All of this stuff applies to transactions of either art or stocks, people act emotionally and irrationally and there is no way to save them from this. If the art market is "regulated" it is not going to make the art market "safer."

What is "good" or fashionable, will always remain an opinion. Value may be inferred from past sales history but it is also subject to the irrational actions of the players and changes in market conditions.

I think the audience response is not particularly meaningful and I would not use it as a argument to initiate some form of regulation on the art market. What might have been more interesting would have been a direct discussion of what ethical questions need to be addressed and changed by agreement

2/12/2009 07:25:00 PM  
Blogger zipthwung said...

I don't think ANY of these panelists are the best people to be listening to when it comes to ethics.

Just my opinion.

But yeah, the question is framed badly, which obfuscates the real questions.

Indeed all this writing has done the same by perpetuating the misunderstandings rather than reframing the argument.

2/12/2009 07:41:00 PM  
Blogger The Reader said...

Perhaps there's a more general problem with the debate format. As a kind of exchange that rarely allows for qualified agreement it is difficult to imagine how such a format might produce anything other than a series of polarized views from the participants.

The larger point being that there is a complexity to most issues which is very difficult to access if you ask people to agree or disagree with a simple proposition. I think artists, and the art world more generally, could learn a lot from the ways that commerce and knowledge are structured in other sectors of society but that kind of info is probably not going to come out of a debate.

2/12/2009 11:18:00 PM  
Anonymous Anonymous said...

I'm gonna have to disagree with Ed on this one. Ethics doesn't derive from the rules of a profession, per se. It has become associated with markets and professionalism, but ethics is really something we learn from cultural mores. It should be rooted in our basic respect for other human beings, and then extend to our business transactions and professional codes. So to say that ethics doesn't apply to the art world or the art market is putting the cart before the horse.

2/13/2009 10:01:00 AM  
Blogger Edward_ said...

Well, we're gonna have to agree to disagree then. I see it in the reverse. "Ethics" are specific to certain industries/contexts. Let's look at it from a large scale and then more detailed perspective.

Take spying, for example, where secrecy is not considered a negative, but a requirement. Or politics, in which manipulation is the very task at hand. Secrecy and manipulation are considered negatives in matters where money is involved, but not in matters where security or ideology are involved. So matters of "basic respect for other human beings" are relative.

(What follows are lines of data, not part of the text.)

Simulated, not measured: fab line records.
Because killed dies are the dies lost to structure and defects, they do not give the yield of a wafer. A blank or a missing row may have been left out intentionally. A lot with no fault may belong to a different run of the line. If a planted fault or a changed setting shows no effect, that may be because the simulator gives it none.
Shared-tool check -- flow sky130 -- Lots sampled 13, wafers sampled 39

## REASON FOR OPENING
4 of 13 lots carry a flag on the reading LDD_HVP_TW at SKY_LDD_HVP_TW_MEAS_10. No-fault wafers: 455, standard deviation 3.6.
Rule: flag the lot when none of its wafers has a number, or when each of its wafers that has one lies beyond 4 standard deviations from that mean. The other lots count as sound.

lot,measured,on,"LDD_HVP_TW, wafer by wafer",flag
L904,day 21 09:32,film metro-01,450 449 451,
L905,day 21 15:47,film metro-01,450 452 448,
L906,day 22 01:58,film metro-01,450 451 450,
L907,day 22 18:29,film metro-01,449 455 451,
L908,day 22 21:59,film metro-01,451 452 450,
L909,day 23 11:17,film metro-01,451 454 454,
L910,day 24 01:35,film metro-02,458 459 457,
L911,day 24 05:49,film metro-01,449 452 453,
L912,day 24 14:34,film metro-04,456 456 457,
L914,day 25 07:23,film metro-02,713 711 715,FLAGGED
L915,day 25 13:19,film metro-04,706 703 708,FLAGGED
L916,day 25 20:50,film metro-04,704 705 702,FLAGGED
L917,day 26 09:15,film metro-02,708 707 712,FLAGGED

Taking two industries where money is involved, however, such as the stock market and the art market, if we argue that it's fine to compare the ethics of one with that of another, we have several problems with regards to how we value art. For example, it's ethical in the stock market to make objective decisions based on the bottom line. No one has any right to cry foul if you legally sell all your stock in a company you no longer believe in, but everyone will cry foul if you're a museum and you sell artwork you no longer believe in. So there is an additional emotional/cultural obligation component to the ethics of the art market we don't see in the stock market, meaning they're not strong parallels to start off with.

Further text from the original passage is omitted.